RE: Fonts WG Charter feedback

> When I started arguing for a web fonts revival in 2006 [1], EOT was not
> documented. It's fairly rich for Microsoft to critizise other vendors
> for adding support for TT/OT when you kept your own format secret and
> patent-encumbered.
>
> [1] http://news.cnet.com/Microsofts-forgotten-monopoly/2010-1032_3-
> 6085417.html
This so-called secret format was documented and submitted to the W3C well before 3 of those four implementations shipped. The submission has been available here for over a year: http://www.w3.org/Submission/2008/01/

But if we must talk about rich, insisting on calling 'interoperability' a fragmented solution
that makes typography more difficult for all web authors - as if repeating it made it true - is not bad either.

I do not believe, however, that the goal of this WG is to establish who has a monopoly on overheated rhetoric. That would definitely take way too long to settle :)

(Incidentally, interop is not just file formats; Firefox does a same-origin check, Safari does not afaik. Aren't authors' deployment options constrained by Mozilla's choice here ?)
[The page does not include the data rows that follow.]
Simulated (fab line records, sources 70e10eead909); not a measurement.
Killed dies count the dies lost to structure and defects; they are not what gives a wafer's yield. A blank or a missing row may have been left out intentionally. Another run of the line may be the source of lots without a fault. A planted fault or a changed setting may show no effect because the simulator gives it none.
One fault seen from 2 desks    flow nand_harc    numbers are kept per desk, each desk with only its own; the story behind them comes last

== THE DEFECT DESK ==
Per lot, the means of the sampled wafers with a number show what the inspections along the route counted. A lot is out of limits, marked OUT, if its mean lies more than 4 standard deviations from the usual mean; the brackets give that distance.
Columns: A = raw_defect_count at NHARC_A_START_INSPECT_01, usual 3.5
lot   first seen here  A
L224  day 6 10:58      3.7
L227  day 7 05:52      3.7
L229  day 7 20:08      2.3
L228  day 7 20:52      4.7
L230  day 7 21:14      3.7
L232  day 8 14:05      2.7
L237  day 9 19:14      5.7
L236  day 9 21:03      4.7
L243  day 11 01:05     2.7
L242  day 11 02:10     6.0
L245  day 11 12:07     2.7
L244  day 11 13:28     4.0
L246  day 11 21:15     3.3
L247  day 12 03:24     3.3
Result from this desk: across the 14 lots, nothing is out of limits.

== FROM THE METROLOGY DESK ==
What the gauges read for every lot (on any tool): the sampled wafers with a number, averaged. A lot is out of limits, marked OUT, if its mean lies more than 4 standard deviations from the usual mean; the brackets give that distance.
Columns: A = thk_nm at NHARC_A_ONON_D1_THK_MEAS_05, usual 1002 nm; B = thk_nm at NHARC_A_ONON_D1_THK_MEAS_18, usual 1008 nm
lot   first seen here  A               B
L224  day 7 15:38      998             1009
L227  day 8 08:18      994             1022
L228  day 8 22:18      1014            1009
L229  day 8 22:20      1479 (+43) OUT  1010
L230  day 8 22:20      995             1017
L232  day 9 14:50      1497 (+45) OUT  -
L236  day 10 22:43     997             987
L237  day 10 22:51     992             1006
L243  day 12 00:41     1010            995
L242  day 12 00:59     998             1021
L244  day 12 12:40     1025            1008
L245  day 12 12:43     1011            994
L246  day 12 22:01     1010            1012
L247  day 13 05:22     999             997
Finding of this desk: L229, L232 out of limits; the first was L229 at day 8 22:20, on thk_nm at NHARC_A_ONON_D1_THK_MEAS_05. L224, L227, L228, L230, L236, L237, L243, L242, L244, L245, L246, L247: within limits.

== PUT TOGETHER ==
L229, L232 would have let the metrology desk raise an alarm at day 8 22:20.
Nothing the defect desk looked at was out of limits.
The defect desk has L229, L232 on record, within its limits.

I personally do not criticize what you, Mozilla, Apple or Prince did. From a purely technical
standpoint, I've already stated that's a valid and consistent way to implement it. However, if our primary goal is
the richest possible web typography instead of architectural purity or code cleanliness then this solution is quite limiting for authors who care about typography today; and it is likely to remain so for as long as we stick to the status quo. Being unwilling to address this in a positive and reasonable manner is what I have a problem with. Yes, font vendors are the ones limiting availability. But if browser vendors can agree with them to a simple workaround, one that is standard, open and without any patent issues, why obstruct it ?

Given your background and influence I thought you'd be in an ideal position to drive such a working compromise. That after all these years, you would welcome the efforts of Microsoft - well, at least mine, as limited as they are - and those of font vendors, however late they may be.

Instead, most of what I see here is stalling through re-hashing of historical grievances, requests to wait for 5 years (for what ? I'm not sure) and other dubious arguments (standardization is too slow ! skip it !). I'm sorry if you think Microsoft's sins somehow entitle you to dismiss and obstruct anything we and font vendors propose to increase author choice and interoperability. That's too bad.